Ms. Moran's singularly innovative work, The Motown Project, has been thrilling audiences across the United States. As musicologist Guthrie Ramsey observes, “the idea of thinking about Motown recordings as a Schubertian song cycle winding through the stages and associated emotions of a love affair-from declamation, assurance, doubt, disappointment, to anger-[is] brilliant."

Along with her husband, the pianist Jason Moran, she was artist in residence in the 2012 Whitney Biennial, curating BLEED, a five-day performance cycle that juxtaposed song, dance, poetry, lecture, diary, film, video, and journalism with a survey of the Morans' past collaborations in the musical and visual arts. Writing in The New York Times, the critic Ben Ratliff deemed Bleed “extraordinary in breadth, depth, planning and execution; if you'd seen the Morans only as imposing musicians, it's time to expand that view."

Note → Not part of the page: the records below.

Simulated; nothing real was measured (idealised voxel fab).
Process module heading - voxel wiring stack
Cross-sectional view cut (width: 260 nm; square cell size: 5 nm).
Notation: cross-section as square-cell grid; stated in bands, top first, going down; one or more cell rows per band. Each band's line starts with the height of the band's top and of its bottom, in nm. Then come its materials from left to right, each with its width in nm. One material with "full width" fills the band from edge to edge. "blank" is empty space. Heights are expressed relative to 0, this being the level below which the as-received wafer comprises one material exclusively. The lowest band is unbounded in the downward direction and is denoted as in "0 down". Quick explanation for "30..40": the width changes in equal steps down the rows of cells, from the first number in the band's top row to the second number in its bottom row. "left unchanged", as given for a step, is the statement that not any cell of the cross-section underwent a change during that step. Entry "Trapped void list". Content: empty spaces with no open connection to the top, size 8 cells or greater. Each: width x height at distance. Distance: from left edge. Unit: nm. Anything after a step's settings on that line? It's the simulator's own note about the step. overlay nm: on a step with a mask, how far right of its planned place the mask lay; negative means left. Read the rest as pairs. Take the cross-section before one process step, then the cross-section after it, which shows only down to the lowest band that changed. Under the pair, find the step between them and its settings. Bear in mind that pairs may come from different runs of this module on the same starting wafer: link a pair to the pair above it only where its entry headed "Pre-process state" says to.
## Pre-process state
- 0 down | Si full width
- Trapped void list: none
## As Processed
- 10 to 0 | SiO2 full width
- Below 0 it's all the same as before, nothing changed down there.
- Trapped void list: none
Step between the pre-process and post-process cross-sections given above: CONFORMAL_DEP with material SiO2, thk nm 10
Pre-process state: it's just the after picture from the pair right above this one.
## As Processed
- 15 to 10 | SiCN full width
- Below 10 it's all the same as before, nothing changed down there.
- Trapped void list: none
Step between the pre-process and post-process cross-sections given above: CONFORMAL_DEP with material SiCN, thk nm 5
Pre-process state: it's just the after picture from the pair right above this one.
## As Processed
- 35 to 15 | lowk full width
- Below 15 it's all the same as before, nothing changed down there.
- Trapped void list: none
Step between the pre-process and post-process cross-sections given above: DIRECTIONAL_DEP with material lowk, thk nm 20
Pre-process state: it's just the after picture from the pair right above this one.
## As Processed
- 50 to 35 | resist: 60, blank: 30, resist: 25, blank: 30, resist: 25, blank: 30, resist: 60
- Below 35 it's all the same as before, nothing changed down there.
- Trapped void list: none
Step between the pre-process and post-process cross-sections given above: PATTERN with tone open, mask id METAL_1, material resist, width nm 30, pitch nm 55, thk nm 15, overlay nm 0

Ms. Moran was an artist-in-residence at the Isabella Stuart Gardner Museum, and has been commissioned by Art Basel Miami. She co-authored and improvised vocal music for Bill T. Jones/Arnie Zane Dance Company's award-winning Chapel/Chapter. Her column on classical music, Suite Sounds, appeared weekly in the New York Amsterdam News.

Openers: TBA
Central Park Summerstage
June 24, 2013

Free Concert
Showtime 7pm

One of the most versatile artists of his time, Yasiin Bey (FKA Mos Def) has become an international sensation in theater, film, television, and the music industry. Bey began his professional music career as Mos Def in 1994. Since that time, he has worked both as a solo artist and in collaboration with artists such as Talib Kweli, Kanye West, The Roots, The Black Keys, and many others. He has received six GRAMMY nominations, including Best Rap Album in 2010 for his newest release, The Ecstatic, which debuted at number nine on the Billboard 200 chart. Also, in 2012 The Source ranked Bey as number 23 on their list of the Top 50 Lyricists of All Time.

The Blue Note
June 27, 28, 29, 2013
131 W 3rd St. NY, NY 10012

Bar $30/Table $45
Sets @ 8:00pm & 10:30pm

Roy Haynes is the pulse of legendary jazz. For over 50 years Roy Haynes has influenced and innovated, shaping some of the greatest recordings in jazz while his joyous drumming with the legends of the genre altered the very fabric and direction of jazz improvisation.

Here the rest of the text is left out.